An Eastbourne man who posted innocuous images of his female friends on porn sites and encouraged other men to abuse them has been banned from using social media for a minimum of two years.
Oliver Whiting also narrowly escaped a jail sentence when he appeared before a district judge at Hastings this morning (Tuesday).
Police officers escorted Whiting in and out of the court house and the case attracted attention from the national media after an initial police investigation saw Whiting given just a caution.
Whiting, 37, of Langdale Close, had previously admitted posting several photos of his friends and offensive messages on American porn sites during 2015 and 2016 and all contrary to the Communications Act 2003.
District Judge Teresa Szagun said this morning her sentencing powers were restricted by law and imposed a six month sentence suspended for two years, banned Whiting from using social media and also ordered him to complete 200 hours of unpaid work.

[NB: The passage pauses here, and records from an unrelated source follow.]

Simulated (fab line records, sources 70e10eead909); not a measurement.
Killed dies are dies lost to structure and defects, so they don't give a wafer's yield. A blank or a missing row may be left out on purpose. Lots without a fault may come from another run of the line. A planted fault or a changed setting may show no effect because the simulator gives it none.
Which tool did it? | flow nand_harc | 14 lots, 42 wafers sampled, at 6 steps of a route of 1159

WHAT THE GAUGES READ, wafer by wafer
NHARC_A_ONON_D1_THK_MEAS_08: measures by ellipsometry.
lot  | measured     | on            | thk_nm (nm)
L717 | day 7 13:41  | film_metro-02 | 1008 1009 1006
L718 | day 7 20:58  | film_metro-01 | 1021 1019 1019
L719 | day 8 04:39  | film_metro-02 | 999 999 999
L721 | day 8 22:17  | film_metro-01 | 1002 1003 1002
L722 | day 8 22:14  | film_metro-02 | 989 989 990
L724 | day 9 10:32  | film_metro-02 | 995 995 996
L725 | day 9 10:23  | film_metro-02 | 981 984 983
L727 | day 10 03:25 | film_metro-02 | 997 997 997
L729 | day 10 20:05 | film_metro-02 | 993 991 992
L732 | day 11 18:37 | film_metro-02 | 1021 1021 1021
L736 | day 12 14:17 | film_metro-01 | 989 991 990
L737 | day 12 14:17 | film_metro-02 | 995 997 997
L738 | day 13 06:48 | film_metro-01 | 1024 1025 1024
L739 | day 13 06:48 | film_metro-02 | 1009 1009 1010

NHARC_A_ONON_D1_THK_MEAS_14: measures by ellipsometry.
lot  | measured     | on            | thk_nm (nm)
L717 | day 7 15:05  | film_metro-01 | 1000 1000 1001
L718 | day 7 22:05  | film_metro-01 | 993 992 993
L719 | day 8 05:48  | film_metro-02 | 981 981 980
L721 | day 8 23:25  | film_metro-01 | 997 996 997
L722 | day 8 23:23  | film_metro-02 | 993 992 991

Restraining orders were also put in place so Whiting cannot contact his victims.
Prosecutor Elizabeth Green told the court Whiting had been originally cautioned for similar offences but after the publicity of the case, other women came forward after discovering he had posted photos of them on the porn sites and encouraged men to abuse them.
One of the photos he posted was of a friend with her two-year-old daughter and another was of a 16-year-old girl who was known to him in her school uniform.
Ms Green said that the images of the women Whiting had posted and the comments were still on the websites.
His victims, said Ms Green, had been left distressed, fearful and anxious by the fact their innocent pictures had been uploaded by Whiting and “unspeakable vile and sexual slurs” had been posted by him and other men.
Ms Green said the messages posted by Whiting included encouraging other men to rape the women in the photo and abuse them.
Mr Whiting’s solicitor Noelle Magennis said her client was full of remorse for his actions and he felt disgusted and appalled.
He was, she said, going through a difficult time in his life when he was drinking too much and had suffered a breakdown.
“He extends his heartfelt apologies,” said Miss Maginnes. “It was a moment of madness in a bad period of his life. He has no idea why he died it.”
Miss Maginnes said Whiting had contemplated suicide, had been disowned by his friends and barely left his house.
But District Judge Szagun said that what Whiting had done with innocuous photos of the women “defied belief” and the words he used were “evil, aggressive sexual fantasies”.
He had, said the judge, used the photos to cause disgust and utter humiliation.
“This violation and degradation of women demands to be punished,” said the judge, who also ordered Whiting to pay for the images to be taken down with supervision from the police.
She also commended Whitings victims, some of whom were in court this morning.
Their victim impact statements were, she said, powerful and she hoped would encourage other women to speak up about injustices and against the degradation of women.
After the court hearing his victims said they were disappointed he had not received an immediate prison sentence.
The women also turned down any compensation from Whiting.